Russian State Duma\TASS via Getty Images
Iran’s President Ebrahim Raisi attends a plenary meeting of the Russian State Duma on Jan. 20, 2022Russian State Duma\TASS via Getty Images
Navigate to Israel & The Middle East section

Accommodating Iran Will Be No More Successful Than Accommodating Russia

Putin’s horrifying war in Ukraine shows the likely results of the West continuing to ignore Iran’s nuclear quest

by
Emanuele Ottolenghi
March 03, 2022
Russian State Duma\TASS via Getty Images
Iran's President Ebrahim Raisi attends a plenary meeting of the Russian State Duma on Jan. 20, 2022Russian State Duma\TASS via Getty Images

Vladimir Putin has opened the gates of hell by invading Ukraine at the end of his 23-year journey to destroy Europe’s post-Cold War security architecture and reestablish Russia’s lost imperial glory. As the civilized world confronts a threat that we should have seen coming at us from the moment, more than 20 years ago, when Putin turned Grozny into Stalingrad and got away with it, our response is constrained by the fact that Putin’s Russia has a formidable nuclear arsenal, which the Russian tyrant has proclaimed himself willing to use. The shocking and horrifying scenes we witness on our television screens—and our inability to do anything about them—should be foremost in the minds of Western leaders as they blindly embrace a new nuclear deal with Tehran.
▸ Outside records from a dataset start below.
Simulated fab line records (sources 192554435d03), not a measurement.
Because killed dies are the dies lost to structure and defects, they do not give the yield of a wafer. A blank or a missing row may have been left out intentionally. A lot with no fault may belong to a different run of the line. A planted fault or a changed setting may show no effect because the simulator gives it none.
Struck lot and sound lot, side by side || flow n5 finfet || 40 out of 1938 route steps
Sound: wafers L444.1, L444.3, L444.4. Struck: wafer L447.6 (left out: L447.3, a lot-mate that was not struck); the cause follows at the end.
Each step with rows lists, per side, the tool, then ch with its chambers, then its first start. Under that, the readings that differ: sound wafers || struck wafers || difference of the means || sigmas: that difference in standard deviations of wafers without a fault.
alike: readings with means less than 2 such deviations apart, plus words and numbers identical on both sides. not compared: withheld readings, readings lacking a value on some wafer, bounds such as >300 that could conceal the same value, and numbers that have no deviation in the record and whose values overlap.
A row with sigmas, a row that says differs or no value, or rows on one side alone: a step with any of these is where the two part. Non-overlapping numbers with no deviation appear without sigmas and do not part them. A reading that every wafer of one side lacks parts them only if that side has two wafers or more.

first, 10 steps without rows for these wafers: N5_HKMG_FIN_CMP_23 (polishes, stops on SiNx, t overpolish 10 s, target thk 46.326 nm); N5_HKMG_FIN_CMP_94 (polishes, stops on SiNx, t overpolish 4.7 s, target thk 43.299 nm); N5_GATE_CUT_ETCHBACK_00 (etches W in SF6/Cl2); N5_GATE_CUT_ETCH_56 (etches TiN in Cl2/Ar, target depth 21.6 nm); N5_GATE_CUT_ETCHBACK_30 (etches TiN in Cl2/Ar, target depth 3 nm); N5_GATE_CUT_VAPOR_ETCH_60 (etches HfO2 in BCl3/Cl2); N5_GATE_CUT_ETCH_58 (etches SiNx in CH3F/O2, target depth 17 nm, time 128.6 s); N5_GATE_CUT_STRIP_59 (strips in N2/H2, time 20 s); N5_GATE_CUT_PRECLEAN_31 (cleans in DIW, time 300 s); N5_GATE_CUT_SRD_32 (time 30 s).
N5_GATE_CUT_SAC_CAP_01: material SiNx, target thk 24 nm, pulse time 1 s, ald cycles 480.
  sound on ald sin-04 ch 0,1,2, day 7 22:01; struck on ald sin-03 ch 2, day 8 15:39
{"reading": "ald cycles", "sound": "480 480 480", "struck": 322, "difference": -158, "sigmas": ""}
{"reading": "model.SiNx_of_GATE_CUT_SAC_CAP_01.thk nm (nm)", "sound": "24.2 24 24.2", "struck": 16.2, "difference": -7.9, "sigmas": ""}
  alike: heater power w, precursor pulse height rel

We should know better. Like Putin’s Russia, the Islamic Republic is a non-status quo power whose actions are driven more than anything else by ideology. Sooner or later, a revolutionary power aims to export its revolution, both as an instrument of radical change and as a tool to establish its hegemonic rule. In an article titled “A Powder Keg Named Islam,” published in Italy’s daily Corriere della Sera on Feb. 13, 1979, a few days after the Islamic Revolution’s founder, the late Imam Ruhollah Khomeini, returned to Iran from his Paris exile, the French philosopher Michel Foucault wrote that,

Maybe [its] historical significance will be found, not in its conformity to a recognized “revolutionary” model, but instead in its potential to overturn the existing political situation in the Middle East and thus the global strategic equilibrium. Its singularity, which has up to now constituted its force, consequently, threatens to give it the power to expand. Thus, it is true that as an “Islamic” movement, it can set the entire region afire, overturn the most unstable regimes, and disturb the most solid ones. Islam—which is not simply a religion, but an entire way of life, an adherence to a history and a civilization—risks becoming a gigantic powder keg, at the level of hundreds of millions of men. Since yesterday, any Muslim state can be revolutionized from the inside, based on its time-honored traditions.

At the time, at least, Foucault was a fan of Iran’s revolution. But he was not wrong.

The ayatollahs’ Iran aspires to reassert Shiite predominance over the Sunni world, much like Putin’s Russia seeks to resuscitate the czarist empire. Iranian mullahs hope to become the beacon of Islam beyond the region, much like Putin dreams of a pan-Slavic awakening; to emerge as leader of the oppressed of the earth, much like Russia seeks to undermine Western global dominance; and to persuade the downtrodden to embrace Khomeini’s vision as a banner of resistance against the Western-dominated international order, much like Putin appeals to Christianity, anti-capitalism, and anti-wokeness in his battle against America’s “Empire of Lies.”

Yet even after Putin upended all our illusions about resetting relations with Moscow and solving disputes amicably; even after he unleashed an unprovoked war of aggression against a defenseless neighbor; even after he has green-lighted the rape of cities and the wanton destruction of an entire nation; Washington’s Iran policy debate remains focused on the misguided belief—which the Biden administration shares with its Democratic predecessors—that well-placed safeguards (which the JCPOA is lacking in any case) in exchange for economic dividends will not only constrain Iran’s nuclear quest but also potentially change Iran’s behavior. We tell ourselves that Iran is not Russia. It does not need to be, to aspire to a greatness that will upend our world.

Yet our policy is still guided by the basic cost-benefit analysis that premised every sanctions regime adopted in the past and which also guided the West’s Russia policy since the fall of the Berlin Wall and the collapse of the Soviet bloc: Faced with increasing isolation, costs, and damages to their economies, adversaries will barter the imagined rewards of bad behavior for economic opportunities. Even when they act irrationally—at least by the standards of Western, 21st-century rationality—we mistake their madness for a ruse, which we can defang through a calculated mixture of blandishments and punishments. We tried the same combination of carrots and sticks with Mussolini in Ethiopia and Hitler in Munich. Hollywood notwithstanding, it has never worked, because what ultimately motivates Tehran (and Moscow) is not rational calculations of national self-interest, as Barack Obama insisted back in 2015, but a burning desire to spread its revolutionary ideology and a determination to tirelessly wage a battle of ideas to undermine and destroy the Western rules-based international liberal order. The addition of nuclear power status ensures that existing constraints on those ambitions, however feeble, will wither away.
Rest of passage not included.